Promoting the Business of Education 
----------------------------------- 
 
5.  (U) University relationships were a significant focus of 
the mission, particularly from the perspective of education 
as business, econoff was told by Frank O'Conor, International 
Education Manager of Enterprise Ireland, the 
business-promotion agency that organized the delegation. 

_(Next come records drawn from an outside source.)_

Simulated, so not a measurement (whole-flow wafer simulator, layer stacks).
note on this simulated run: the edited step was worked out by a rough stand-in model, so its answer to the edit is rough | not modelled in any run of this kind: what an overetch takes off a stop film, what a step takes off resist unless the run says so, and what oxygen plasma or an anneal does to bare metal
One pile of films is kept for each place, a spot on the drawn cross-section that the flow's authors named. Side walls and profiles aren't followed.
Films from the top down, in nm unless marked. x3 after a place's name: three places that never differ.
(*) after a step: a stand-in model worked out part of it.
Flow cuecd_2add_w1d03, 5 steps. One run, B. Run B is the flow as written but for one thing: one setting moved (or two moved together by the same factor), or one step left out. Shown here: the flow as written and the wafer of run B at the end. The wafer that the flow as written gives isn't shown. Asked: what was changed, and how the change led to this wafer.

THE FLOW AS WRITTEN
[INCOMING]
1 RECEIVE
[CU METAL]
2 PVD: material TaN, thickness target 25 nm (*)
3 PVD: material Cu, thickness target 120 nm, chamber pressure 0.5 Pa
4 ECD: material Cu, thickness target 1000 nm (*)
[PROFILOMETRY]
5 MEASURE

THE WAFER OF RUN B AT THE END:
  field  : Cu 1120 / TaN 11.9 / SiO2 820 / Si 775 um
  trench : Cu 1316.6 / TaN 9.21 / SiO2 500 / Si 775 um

O'Conor noted that 15 education-related agreements were 
reached, including, most critically, a protocol signed by 
Education Minister Mary Hanafin and her Chinese counterpart, 
Zhou Ji, on mutual recognition of higher education 
qualifications.  O'Conor said the protocol would underpin 
Enterprise Ireland's goal of tripling by 2008 the 
university-level Chinese student population in Ireland, which 
now stands at roughly 2,900.  (An estimated additional 29,000 
Chinese students are enrolled at English language schools 
that are not part of the university system.  The GOI and 
Chinese Embassy are uncertain as to that number, however, 
since Ireland does not track departures from the country.) 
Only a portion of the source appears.